But what if the mistake did not begin to grow until after most of Jesus’ personal companions had died? If we follow this line of thought, we see that it, too, is fraught with improbabilities. First of all, most of Jesus’ personal companions would not have been dead until about the 60’s C.E. We know Mark’s Gospel was written shortly after 70 C.E. (and remember, Mark already assumes the common knowledge that Nazareth existed). There would not have been enough time between the deaths of Jesus’ companions, and the beginning of the Gospel era, for such an error to grow to epidemic proportions. Secondly, it cannot be assumed that knowledge of Jesus’ hometown would have died completely with his companions. Clearly, in their many years of missionary work, preaching in synagogues, discussing Jesus with converts, and starting churches, facts about Jesus’ life – such as where he was from – would have trickled down. Thus, even after all his closest companions were dead, second generation Christians would have known where Jesus was from. Thus, if some people – who for whatever reason did not know about Jesus’ hometown – began assuming a place called Nazareth, these second generation Christians would have stepped in to stem the tide of misunderstanding.

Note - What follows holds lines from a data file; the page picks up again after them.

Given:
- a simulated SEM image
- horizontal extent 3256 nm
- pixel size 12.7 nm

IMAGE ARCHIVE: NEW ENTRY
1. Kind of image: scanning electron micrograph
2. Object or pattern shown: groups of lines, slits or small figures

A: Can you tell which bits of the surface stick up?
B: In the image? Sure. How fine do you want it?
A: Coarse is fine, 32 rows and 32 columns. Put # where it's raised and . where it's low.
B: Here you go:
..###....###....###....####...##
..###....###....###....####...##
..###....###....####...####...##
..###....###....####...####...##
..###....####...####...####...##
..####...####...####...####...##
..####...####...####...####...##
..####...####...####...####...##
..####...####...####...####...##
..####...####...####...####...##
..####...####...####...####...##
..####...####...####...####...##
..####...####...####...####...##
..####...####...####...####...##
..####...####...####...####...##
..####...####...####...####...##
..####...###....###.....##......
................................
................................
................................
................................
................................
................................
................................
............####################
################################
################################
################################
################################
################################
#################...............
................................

It is also vital to point out that if a town had sprung up after Jesus’ life and had been named Nazareth and passed off as Jesus’ actual hometown, there would have been countless people who would have known the town was actually new and had not existed before. Even if there were a lot of early Christians ignorant of Galilean geography (and it is true that people did not exactly have atlases sitting on their bookshelves at home), there still would have been plenty of folks who did know that Nazareth had never existed during Jesus’ life. These people, too, both Christian and non-Christian alike, could have easily stemmed the tide of the growing misunderstanding. “There was no town of Nazareth during the life of Jesus,” these people would have said. “The town there now was only just settled fifteen years ago, and it was started by Christians!”
It is simply an untenable proposition to assert that Nazareth could have been founded after Jesus’ life, without countless people – both Jesus’ own companions and their later converts, and other folks who simply knew the geography of Galilee – pointing out that the town had not existed previously. There would have been far too many people aware that Nazareth was not really the hometown of Jesus for the idea to have grown, by 70 C.E., to the point of common, undisputed knowledge.
For this reason, one must assert that not only did Nazareth indisputably exist as an inhabited town by the time of the Gospel era, but it must also have existed during the life of Jesus. Any other assertion is simply untenable and does not follow the line of reasoning to its logical conclusion.
We have now established, I believe conclusively, that Nazareth must have been a real, inhabited town even during the life of Jesus. However, this does not, in and of itself, mean that Jesus was, in fact, from Nazareth. Perhaps the moniker “Jesus the Nazarene” really did refer to Jesus’ Nazir roots, and not to any origins in the town of Nazareth. However, the same arguments used to establish the conclusion that Nazareth really existed during the time of Jesus can be used to counter any continued insistence that Jesus may not have been from Nazareth. How could the disciples and closest companions of the Jesus – who would have known where he was from – let such a mistake propagate? How could the second generation Christians, to whom the knowledge of Jesus’ companions had trickled down, allow the mistake to live on? A mistake of this proportion could not have blossomed with so many people around who knew it was wrong.
What if the error began on a small scale, in some far off region? By this line of thinking, one might suppose that the early Christians – those who knew Jesus – came through some remote region of the empire, preaching and teaching the message of Christ. While there, they converted many people, and started a church. After some time, they went on their way, leaving the church to flourish. Perhaps during their time there, the subject of Jesus’ hometown never got brought up or discussed. After the missionaries left, the converts began pondering their new faith. Since they had never heard of a Nazir, they began to assume that the moniker “Jesus the Nazarene” meant Jesus was from the small hamlet of Nazareth, known to exist in Galilee. It very quickly became common knowledge among this remote group of Christians that Jesus was from Nazareth. From there, it slowly began to blossom. Perhaps there were other similar remote regions where the same mistake was made. Eventually they grow into each other and the mistake becomes common knowledge.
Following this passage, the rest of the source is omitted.